If you belong to my generation, you’d know that two of Trinidadian author Michael Anthony’s earliest novels, The Year in San Fernando (1965) and Green Days by the River (1967), were a rite of passage in secondary school. Born in 1930, Anthony grew up during the pre-Independence period in T&T.
His writing captures the complexity of our nation. At the time of studying these novels, I didn’t grasp the depth Anthony offered, but my literature teachers were persistent with their instruction. And for good reasons. Read Anthony’s novels carefully enough and you’ll get insight into the experiences of not just Afro-Trinidadian boys growing up, but the collective struggle of a young nation also trying to grow up. Anthony’s children belong to communities where their development is negatively impacted because of larger social and historical forces.

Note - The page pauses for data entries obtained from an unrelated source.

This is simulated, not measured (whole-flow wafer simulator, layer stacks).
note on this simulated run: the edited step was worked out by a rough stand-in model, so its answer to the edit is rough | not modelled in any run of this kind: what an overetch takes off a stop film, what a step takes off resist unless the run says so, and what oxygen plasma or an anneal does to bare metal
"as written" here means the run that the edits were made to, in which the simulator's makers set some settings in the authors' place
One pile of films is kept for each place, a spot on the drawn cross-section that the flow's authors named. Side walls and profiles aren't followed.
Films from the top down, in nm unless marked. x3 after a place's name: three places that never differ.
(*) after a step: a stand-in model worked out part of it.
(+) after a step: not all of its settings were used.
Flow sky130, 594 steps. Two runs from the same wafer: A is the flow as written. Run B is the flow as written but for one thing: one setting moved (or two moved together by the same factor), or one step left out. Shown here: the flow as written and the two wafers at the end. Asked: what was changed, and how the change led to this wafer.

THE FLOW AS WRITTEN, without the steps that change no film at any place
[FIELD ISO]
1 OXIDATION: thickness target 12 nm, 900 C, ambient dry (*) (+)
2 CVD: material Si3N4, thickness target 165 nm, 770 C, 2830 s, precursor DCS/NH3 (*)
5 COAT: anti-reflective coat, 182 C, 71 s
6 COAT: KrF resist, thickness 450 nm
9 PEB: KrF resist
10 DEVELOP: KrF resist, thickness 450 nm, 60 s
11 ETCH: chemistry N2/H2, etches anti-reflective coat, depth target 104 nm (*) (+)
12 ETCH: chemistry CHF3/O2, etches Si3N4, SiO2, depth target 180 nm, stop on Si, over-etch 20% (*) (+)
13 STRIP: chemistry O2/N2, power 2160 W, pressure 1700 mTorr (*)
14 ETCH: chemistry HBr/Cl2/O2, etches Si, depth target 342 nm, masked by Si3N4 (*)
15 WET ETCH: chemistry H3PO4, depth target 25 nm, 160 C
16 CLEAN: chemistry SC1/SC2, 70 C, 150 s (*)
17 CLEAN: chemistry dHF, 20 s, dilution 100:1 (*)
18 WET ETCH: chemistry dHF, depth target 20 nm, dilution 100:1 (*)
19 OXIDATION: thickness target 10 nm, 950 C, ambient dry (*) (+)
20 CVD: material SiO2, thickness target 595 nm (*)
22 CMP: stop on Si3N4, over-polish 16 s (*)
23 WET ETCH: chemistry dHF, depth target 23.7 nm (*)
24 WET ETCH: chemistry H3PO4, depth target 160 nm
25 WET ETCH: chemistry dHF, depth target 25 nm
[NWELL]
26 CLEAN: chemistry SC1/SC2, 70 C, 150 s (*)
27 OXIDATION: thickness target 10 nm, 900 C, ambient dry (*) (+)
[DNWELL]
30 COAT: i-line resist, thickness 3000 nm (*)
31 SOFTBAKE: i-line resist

Beyond Anthony’s vivid writing is a deep exploration of a nation that, like his young characters, is also coming to terms with its identity. Although Anthony’s two novels were written before the official naming of Emancipation Day as a public holiday in T&T, his Afro-Trinidadian characters still embody the shared struggle as a nation to assert itself in the post-colonial, that is after colonisation, era. Both main characters in The Year in San Fernando and Green Days by the River are young Afro-Trinidadian boys who are thrust into unforeseen situations beyond their control. They both have to fight against external forces but at the end of their respective stories, they emerge a little older and a lot wiser.
Although The Games Were Coming was Anthony’s debut novel, it is his following two, The Year in San Fernando and Green Days by the River, which stand out for me as offering a lens from a child’s point of view into the future—not just theirs but also the future of a young nation.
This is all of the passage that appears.